EAST LANSING — A ribbon-cutting ceremony Wednesday celebrated a $30,000 gift from the Detroit market research data firm Urban Science in support of the Computer Science and Engineering Capstone Lab at Michigan State University’s College of Engineering. The lab is located in Room 3352 Engineering Building.
MSU engineering dean Leo Kempel, Urban Science global recruiting director Matt Bejin and its CIO, Elizabeth Klee, were joined by MSU Trustee Melanie Foster as they clipped green ribbons to dedicate the facilities.
A gift of $30,000 from Urban Science was used to purchase 12 Apple 27-inch iMacs for the lab. Urban Science previously had donated $30,000 in 2011 for an initial set of 12 Apple 27-inch iMacs. The machines are powerful Apple desktop computers that are able to use virtualization, run Apple’s OS X operating system simultaneously with various versions of Microsoft Windows and Linux.
Said Kempel: “Strengthening this lab allows the College of Engineering to help students transition into being career ready graduates. We are grateful for this contribution from Urban Science.”
Added Foster: “As board members, we truly value our relationship with industry but especially with industry based in Michigan. We value the opportunity that our graduates can stay here in Michigan.” She also noted that Urban Science has hired 29 MSU alumni in the last five years, including two recent graduates.
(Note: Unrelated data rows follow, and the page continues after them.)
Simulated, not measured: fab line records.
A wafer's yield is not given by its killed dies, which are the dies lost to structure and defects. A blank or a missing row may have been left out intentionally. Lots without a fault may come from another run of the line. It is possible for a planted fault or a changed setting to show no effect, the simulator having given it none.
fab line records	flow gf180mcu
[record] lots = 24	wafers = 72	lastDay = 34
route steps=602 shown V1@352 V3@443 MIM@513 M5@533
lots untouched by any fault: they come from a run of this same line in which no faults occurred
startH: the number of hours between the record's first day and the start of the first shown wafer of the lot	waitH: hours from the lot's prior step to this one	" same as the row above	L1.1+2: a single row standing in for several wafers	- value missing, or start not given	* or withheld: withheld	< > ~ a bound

Starting in the fall of 2009, Urban Science has sponsored 13 CSE capstone projects. The fall 2014 project, titled “HR Matters,” is a software tool that enables automobile dealers to assess the key behavioral competencies of their employees to help them develop in their role such as a salesperson or service advisor.
Professor Wayne Dyksen, from the Department of Computer Science and Engineering in the MSU College of Engineering, is the CSE capstone course professor. Dyksen noted that “our partnership with Urban Science helps us provide our students with outstanding computing facilities. In return, MSU provides Urban Science with outstanding computer science graduates.”